WORLD CHESS DAY: Move in silence, only speak when its time to checkmate

Move in Silence only speak when it's time to say checkmate

Every year on July 20, International Chess Day is celebrated to honour the founding of the Federation Internationale des Echecs, also known as FIDES, in the year 1924. Since ancient times Chess has been a popular game and has been played around the world. ‘With the time Chess game and its rules are evolving. As per reports, Chess became a game of class and only upper class were able to afford this game in a long way. However, the merchandise class later went on to introduce this game to the rest of the people while travelling around the world.

World Chess Day history:

In the fifth century, chess was invented in India. It was called “Chaturanga” at the time. Chess is one of the most ancient games of the period. This game was then spread to Persia. When the Arabs invaded Persia, Chess became an important part of the Muslim population’s life and from there it spread to Southern Europe. Chess evolved in its current form in Europe during the 15th century. And by the late 15th century, it took the shape of a modern game. And beginning on July 20, 1966, the International Chess Day began to celebrate FIDE’s establishment.
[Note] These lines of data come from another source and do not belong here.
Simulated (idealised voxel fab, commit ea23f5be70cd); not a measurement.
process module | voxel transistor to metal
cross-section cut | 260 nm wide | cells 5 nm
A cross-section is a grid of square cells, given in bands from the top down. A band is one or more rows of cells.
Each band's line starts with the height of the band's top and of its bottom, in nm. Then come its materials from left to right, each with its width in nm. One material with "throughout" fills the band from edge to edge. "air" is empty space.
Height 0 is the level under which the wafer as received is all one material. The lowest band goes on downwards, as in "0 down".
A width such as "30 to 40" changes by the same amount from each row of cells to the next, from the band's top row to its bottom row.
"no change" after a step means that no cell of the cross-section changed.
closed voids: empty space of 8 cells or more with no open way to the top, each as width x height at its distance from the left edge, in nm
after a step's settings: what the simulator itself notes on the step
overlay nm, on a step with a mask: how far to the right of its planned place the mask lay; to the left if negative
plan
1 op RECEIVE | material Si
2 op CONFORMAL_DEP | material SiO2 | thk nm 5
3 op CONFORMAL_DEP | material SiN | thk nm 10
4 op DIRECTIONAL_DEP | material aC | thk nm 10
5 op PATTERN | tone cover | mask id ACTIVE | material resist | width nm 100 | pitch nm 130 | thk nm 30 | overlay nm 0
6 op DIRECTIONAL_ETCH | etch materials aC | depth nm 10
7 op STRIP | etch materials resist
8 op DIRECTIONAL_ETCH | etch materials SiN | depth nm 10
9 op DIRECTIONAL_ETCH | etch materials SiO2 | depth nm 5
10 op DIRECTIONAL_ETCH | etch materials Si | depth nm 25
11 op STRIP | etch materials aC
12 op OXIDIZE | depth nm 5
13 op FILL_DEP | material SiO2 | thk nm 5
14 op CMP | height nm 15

World Chess Day, celebrated around the world, is now also recognised by the United Nations. According to reports, UNESCO proposed the idea to celebrate this day as the International Chess Day, and it has been marked as such since 1966 after it was established by FIDE. However, plenty of professional chess players around the world already celebrate the day. A survey published on FIDE reveals that a surprisingly stable 70% of the adult population has played chess at some point during their lives. In countries as diverse as the US, UK, Germany, Russia and India, this number holds approximately the same amount.


The ultimate aim in the chess game is to deliver a checkmate – trapping your opponent´s king. The term checkmate is an alteration of the Persian phrase “Shah Mat”, meaning literally, “the King is ambushed”, and not “the King is dead”, that is a common misconception.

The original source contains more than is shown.